They decided to leave Kankakee but stopped for gas first. At the gas station, Graefnitz met two "gentlemen" who said they would help them find a place to buy drugs.

¶ 20 The two men got into the vehicle Waschke was driving, and one of the men gave him directions to an apartment building. When they arrived at the apartment building, Graefnitz and the two men exited the vehicle and went inside. A minute or two later, Waschke heard three gunshots. After that, he saw Graefnitz, who looked hurt or wounded, come out of the building and collapse. The two men ran behind the back of the building, and Waschke sped off. He circled the block a couple of times. By the third time, ambulances and fire trucks had arrived.

¶ 21 Moore testified that he entered into an agreement with the State to testify against defendant in exchange for pleading guilty to armed robbery against Graefnitz and serving a 25-year prison sentence. Moore testified that on December 27, 2008, he and defendant stopped at a gas station to buy snacks. As they walked out of the gas station, a white man approached them and asked if they knew where he could buy crack cocaine. Defendant told him he could get some on South Chicago Avenue. Defendant and Moore got into a vehicle with the man and two other individuals and directed the driver to South Chicago.

¶ 22 When they arrived at 512 South Chicago, the driver parked, and Moore, Graefnitz and defendant exited the vehicle. They entered the vestibule of the apartment building, and defendant pressed a button to be buzzed in to another door. While they waited, a black male and black female entered the vestibule. They were carrying groceries and went upstairs.

¶ 23 Graefnitz told Moore and defendant they were taking too long, and defendant pulled out his gun and told Graefnitz to "run what he had," which meant he was being robbed. Graefnitz ran, defendant followed, and Moore heard two gunshots. After that, Moore ran outside and saw

Graefnitz on the ground by a car. Defendant was standing a couple feet away from Graefnitz, who was saying, "Please don't hurt me."

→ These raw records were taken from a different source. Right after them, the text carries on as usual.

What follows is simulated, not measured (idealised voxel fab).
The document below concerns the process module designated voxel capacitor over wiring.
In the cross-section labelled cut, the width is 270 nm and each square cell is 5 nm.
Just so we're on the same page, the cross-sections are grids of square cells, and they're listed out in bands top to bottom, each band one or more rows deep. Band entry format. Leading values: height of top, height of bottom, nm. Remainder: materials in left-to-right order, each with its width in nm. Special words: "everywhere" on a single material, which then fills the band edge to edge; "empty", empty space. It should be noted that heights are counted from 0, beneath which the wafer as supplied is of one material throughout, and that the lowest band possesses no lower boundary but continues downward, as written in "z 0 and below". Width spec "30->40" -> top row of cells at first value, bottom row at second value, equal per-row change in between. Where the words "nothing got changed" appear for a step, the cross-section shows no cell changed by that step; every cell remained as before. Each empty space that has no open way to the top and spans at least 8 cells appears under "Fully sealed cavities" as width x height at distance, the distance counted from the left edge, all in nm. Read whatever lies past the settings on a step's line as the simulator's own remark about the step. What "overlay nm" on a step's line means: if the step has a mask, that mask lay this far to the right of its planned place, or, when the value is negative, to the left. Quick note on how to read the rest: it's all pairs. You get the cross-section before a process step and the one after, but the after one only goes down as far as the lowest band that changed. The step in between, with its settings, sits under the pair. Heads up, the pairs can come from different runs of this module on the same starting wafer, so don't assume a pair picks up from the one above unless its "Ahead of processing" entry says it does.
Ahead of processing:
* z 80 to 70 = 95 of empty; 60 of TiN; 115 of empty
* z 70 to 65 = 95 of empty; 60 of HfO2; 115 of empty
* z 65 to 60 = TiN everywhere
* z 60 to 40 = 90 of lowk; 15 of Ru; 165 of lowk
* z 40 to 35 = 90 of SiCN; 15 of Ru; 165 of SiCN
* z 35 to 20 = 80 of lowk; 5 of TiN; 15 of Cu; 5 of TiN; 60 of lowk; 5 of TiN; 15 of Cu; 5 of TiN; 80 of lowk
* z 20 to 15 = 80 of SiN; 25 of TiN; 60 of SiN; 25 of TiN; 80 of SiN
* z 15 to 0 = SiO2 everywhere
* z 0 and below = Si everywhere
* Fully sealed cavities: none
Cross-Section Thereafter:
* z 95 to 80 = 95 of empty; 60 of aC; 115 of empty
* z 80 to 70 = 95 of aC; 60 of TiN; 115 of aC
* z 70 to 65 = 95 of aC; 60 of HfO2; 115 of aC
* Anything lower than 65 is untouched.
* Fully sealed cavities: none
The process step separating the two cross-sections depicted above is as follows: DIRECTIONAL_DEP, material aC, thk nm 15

¶ 24 Moore and defendant ran in the direction of a friend's house. The friend was not home, but they saw another friend, Travis Watson, sitting in his car in the alley. They walked up to Watson, and defendant told him he had just "popped a nigga'," which meant he had shot someone.

¶ 25 On cross-examination, Moore testified that he did not remember if he had ever told anyone before trial that defendant said he "popped a nigga'." On re-direct, he testified, over defense counsel's objections, that he consistently reported to police and others that defendant was the shooter and that defendant told Watson that he shot someone on the night of the murder.

¶ 26 Travis Watson testified that he was sitting in his car on December 27, 2008, when he saw defendant and Moore across the street. They approached his vehicle, and defendant said, "I just shot a nigger." Defendant appeared nervous. Defendant told him that "a white guy" wanted to buy some drugs, and he and Moore wanted "to get some money out of him." Defendant said that when tried to rob the man, he ran, so defendant shot him twice in the back.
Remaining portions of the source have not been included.